Need more details ...

A) This requires some set theory, especially cardinality.

Dimension doesn't only depend on the vector space [tex]V[/tex], but also from the base field [tex]K[/tex]. For example, as a complex vector space [tex]\mathbb C[/tex] has dimension [tex]1[/tex], as a real vector space it has dimension [tex]2[/tex] and as a rational vector space it has dimension [tex]\infty[/tex].

The effect that [tex]\mathbb R \cong \mathbb R^3[/tex] as [tex]\mathbb Q[/tex]-vector spaces (not as [tex]\mathbb R[/tex]-vector spaces!) is similar to the "fact" there are equally many prime numbers than integers (there are simply countable infinite many).

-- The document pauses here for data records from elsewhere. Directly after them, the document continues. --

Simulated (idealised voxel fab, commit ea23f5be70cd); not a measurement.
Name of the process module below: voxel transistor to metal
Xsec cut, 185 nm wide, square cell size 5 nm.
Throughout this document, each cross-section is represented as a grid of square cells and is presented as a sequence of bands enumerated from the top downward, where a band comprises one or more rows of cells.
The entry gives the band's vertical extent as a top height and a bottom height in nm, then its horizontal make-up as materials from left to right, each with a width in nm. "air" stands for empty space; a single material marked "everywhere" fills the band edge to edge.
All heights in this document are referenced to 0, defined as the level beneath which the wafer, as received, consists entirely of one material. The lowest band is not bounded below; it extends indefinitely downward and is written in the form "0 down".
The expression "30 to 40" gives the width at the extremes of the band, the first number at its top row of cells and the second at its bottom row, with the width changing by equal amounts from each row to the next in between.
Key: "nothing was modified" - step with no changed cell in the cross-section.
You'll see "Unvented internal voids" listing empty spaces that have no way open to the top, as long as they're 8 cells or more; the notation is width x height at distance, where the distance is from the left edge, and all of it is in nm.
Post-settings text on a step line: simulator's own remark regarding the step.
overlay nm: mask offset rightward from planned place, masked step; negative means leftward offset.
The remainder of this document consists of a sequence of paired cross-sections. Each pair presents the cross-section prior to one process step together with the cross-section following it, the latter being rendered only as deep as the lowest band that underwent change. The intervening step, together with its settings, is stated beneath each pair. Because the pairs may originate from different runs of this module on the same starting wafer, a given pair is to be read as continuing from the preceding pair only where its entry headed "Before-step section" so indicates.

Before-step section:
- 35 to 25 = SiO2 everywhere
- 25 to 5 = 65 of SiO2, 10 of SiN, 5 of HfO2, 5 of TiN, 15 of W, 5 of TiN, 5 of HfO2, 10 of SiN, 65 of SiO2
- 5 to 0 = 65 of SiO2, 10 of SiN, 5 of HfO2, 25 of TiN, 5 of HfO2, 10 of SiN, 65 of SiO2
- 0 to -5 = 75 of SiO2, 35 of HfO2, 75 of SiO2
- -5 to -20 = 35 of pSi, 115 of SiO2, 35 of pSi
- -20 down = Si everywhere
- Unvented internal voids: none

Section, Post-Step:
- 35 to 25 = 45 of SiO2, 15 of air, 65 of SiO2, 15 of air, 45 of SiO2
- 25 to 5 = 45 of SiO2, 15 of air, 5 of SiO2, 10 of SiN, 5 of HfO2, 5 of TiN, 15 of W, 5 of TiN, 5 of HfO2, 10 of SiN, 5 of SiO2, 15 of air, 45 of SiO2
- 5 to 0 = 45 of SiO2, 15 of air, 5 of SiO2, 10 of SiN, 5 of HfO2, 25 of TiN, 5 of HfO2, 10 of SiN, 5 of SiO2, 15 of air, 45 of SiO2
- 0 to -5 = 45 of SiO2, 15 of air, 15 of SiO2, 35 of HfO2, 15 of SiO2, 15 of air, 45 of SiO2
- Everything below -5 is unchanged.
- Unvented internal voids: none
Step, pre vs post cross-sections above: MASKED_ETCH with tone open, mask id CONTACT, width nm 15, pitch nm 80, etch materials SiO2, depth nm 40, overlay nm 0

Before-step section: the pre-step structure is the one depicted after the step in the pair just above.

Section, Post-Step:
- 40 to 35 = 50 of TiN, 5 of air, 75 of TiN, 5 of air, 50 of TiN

Let [tex]V,W[/tex] be vector spaces over a field [tex]K[/tex] and having bases [tex]\mathcal V = \{v_i\}[/tex] and [tex]\mathcal W = \{w_j\}[/tex] (both of them possibly infinite). If there is a bijection [tex]b: \mathcal V \to \mathcal W[/tex], then this gives an isomorphism [tex]\bar b[/tex] of [tex]K[/tex]-vector spaces, defined by [tex]\bar b \left( \sum k_i v_i \right) = \sum k_i b(v_i)[/tex] for [tex]k_i \in K[/tex] (where the sum is finite/all but finitely many summands are [tex]0[/tex]; note that a basis is defined to reach any elements as a finite sum).

So vector spaces are isomorphic if a set of bases is isomorphic (which for sets means: there is a bijection). Now let [tex]K[/tex] be an infinite field and [tex]V,W[/tex] be [tex]K[/tex]-vector spaces such that [tex]|K| < |V| = |W|[/tex] (here [tex]|\cdot |[/tex] means cardinality, so this means: there is a bijection [tex]V \to W[/tex] as sets [not necessarily as vector spaces!] and there is an injection [tex]K \to V[/tex] but not an injection [tex]V \to K[/tex] [again as sets, not spaces!]). Then by the axiom of choice and some set theory, any [tex]K[/tex]-basis [tex]\mathcal V[/tex] of [tex]V[/tex] has the same cardinality than [tex]V[/tex] itself, so [tex]|\mathcal V | = |V|[/tex]. Similar, [tex]|\mathcal W | = |W|[/tex], thus [tex]|\mathcal V | = |V| = |W| = |\mathcal W |[/tex], meaning that there is a bijection between the bases. By the previous said, this means that [tex]V[/tex] and [tex]W[/tex] are isomorphic as [tex]K[/tex]-vector spaces.

This applies for [tex]K = \mathbb Q[/tex], [tex]V = \mathbb R^m[/tex], [tex]W = \mathbb R^n[/tex] as well.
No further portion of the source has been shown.